A device I enjoy; a writer as a character in a book writing a book within that book to help fill in past events and if the trick is as accomplished as it is here then it works to great effect. Tom's document curiously titled N.A.M.W. and an effort to try and distance himself from events in order to recount them in the third person but within the framework of his first-person narrative which makes up most of the novel.
Heavens I've made that sound hopelessly confusing but it all works and plunges you into a welcomingly different perspective every so often. A gentle drip drip of clues helped me fill in the full story and there are thankfully some wry funny moments too which all help to balance what you know must come.
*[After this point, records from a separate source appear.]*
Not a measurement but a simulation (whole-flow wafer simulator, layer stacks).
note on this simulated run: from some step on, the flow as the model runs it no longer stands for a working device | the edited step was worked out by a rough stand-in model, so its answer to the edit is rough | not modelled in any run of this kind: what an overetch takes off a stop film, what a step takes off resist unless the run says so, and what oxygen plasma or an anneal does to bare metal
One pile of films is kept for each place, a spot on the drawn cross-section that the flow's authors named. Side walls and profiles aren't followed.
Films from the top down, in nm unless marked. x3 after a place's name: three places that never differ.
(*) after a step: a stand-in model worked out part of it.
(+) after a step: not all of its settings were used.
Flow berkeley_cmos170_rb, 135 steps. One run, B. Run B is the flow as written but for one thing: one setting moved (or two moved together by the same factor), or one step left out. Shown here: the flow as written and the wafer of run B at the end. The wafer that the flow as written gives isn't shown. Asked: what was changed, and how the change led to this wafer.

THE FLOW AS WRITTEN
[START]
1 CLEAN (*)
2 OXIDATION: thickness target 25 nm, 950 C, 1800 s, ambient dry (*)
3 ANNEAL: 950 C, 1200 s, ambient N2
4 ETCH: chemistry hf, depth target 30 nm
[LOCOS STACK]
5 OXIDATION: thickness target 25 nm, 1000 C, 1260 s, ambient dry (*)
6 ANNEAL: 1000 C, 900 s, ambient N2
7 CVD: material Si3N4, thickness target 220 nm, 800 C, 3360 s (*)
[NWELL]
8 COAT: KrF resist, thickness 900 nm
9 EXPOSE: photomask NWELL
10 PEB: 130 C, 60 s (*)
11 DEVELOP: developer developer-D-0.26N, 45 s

Going to a party at the rather sinister Kate and Simon's Hampstead home in those ante-natal days, Tom reflects on the guests who had
'the feverish look of parents who hadn't been out of the house for months. The cumulative babysitting fees from the kitchen alone probably ran to a thousand pounds.'
Then a telling comment which segues effortlessly into another book I'm currently reading,
'The first pregnancy is a long sea journey to a country where you don't know the language, where land is in sight for such a long time that after a while it's just the horizon - and then one day birds wheel over that dark shape and it's suddenly close and all you can do is hope like hell that you've had the right shots.'
More about that book tomorrow but meanwhile it's worth adding Novel About My Wife by Emily Perkins to your psycho-suspense reading list, it's not quite a thriller to my mind but a good read all the same.